Overview of the Hurricane Electric IPv6 Certification

Since I’m a fan of IPv6, but getting quite rusty lately (AWS don’t support IPv6 at time of writing at all, and in their grand bullshit tradition of not telling you jack about what’s in the pipeline, we’re left to wonder when, or at this stage perhaps if, IPv6 is coming), I thought it was time to refresh things a bit, so I took a shot at HE’s IPv6 Certification.

Since my ISP also doesn’t support IPv6 (this is 2015 right?), I had to use various third-party providers to get the job done 🙁 I prefer not to give free advertising to anyone not giving back to the community in some way (like I’m basically doing for HE right now), so if you’re stuck, feel free to leave a comment with a valid email address and I’ll shoot you some suggestions.

A basic outline of the test is as follows:

  1. Five-question multiple choice exam on the basics – the answers are mostly found in their IPv6 primer, sort of a gentle push in the right direction.
  2. Test IPv6 connectivity – you have to visit the page from an IPv6-enabled browser. Since I couldn’t pass this part, a bit of Javascript hackery was in order.
  3. Test an IPv6-accessible web server – You place a file in the document root for them to retrieve.
  4. Test IPv6-enabled email – you receive a code via email that you must enter to proceed.
  5. Test working rdns for mail server
  6. Test fully-IPv6 dns resolution – give them a domain and they check for quad-As at every level.
  7. Test IPv6 glue – give them a domain and they check for glue at the root.

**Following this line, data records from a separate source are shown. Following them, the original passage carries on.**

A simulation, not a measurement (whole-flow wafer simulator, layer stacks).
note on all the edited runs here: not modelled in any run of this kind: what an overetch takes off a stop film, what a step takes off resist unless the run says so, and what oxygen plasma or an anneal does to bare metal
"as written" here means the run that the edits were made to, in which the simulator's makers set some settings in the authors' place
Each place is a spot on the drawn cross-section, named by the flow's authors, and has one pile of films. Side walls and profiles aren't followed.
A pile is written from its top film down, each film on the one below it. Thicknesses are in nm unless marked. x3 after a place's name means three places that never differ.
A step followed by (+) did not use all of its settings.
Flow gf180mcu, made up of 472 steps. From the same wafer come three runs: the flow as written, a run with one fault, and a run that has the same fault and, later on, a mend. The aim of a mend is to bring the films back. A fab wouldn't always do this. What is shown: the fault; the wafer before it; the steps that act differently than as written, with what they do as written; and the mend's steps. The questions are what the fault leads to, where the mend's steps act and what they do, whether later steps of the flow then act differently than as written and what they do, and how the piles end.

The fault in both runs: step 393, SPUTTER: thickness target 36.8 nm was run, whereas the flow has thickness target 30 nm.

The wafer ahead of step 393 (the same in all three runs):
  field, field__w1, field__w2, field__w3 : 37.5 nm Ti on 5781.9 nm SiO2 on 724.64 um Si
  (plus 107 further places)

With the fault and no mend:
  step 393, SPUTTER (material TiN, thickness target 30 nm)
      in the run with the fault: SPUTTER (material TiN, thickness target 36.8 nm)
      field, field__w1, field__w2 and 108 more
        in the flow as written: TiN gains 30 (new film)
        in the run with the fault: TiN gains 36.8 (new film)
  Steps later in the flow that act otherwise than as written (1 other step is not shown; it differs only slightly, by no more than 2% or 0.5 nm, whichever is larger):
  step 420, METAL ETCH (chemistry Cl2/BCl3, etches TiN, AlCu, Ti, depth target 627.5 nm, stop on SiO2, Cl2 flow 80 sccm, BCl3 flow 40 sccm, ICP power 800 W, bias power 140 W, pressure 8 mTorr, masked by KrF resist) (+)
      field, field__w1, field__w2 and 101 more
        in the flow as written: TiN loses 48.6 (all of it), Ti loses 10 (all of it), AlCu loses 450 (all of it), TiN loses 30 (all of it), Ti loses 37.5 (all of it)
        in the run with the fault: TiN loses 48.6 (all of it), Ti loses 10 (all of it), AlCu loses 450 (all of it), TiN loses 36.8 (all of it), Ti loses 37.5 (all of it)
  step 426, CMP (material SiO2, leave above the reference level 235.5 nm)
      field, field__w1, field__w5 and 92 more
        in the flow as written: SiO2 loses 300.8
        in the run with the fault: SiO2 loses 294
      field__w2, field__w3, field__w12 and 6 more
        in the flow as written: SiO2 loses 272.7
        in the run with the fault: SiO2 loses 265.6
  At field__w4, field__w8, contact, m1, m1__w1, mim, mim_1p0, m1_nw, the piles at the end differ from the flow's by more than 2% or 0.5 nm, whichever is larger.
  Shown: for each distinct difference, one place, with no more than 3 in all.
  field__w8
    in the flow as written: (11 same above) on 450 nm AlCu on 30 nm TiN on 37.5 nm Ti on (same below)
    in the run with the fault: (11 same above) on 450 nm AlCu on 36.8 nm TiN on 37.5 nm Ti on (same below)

Note 1: All practical steps are followed by their own multiple-choice test.
Note 2: You only pass a test once you’ve answered all questions correctly. If you make a mistake, all answers are cleared (some tests have more than 20 questions) and the answer order is randomized.
Note 3: Test questions are interspersed with some marketing research questions about IPv6 adoption.

There are four additional tests you can take (“enthusiast”, “administrator”, “professional”, “guru”) after you’ve completed the tests above. There are no practical elements to them – they’re just multiple-choice quizzes with increasing levels of difficulty. I stopped short of passing guru because I was relying too heavily on guess work. Be prepared to answer questions about uncommon operating systems, obscure prefixes, 6to4 and 4in6, and router commands etc.

And, not to be forgotten, be sure to grab your free swag.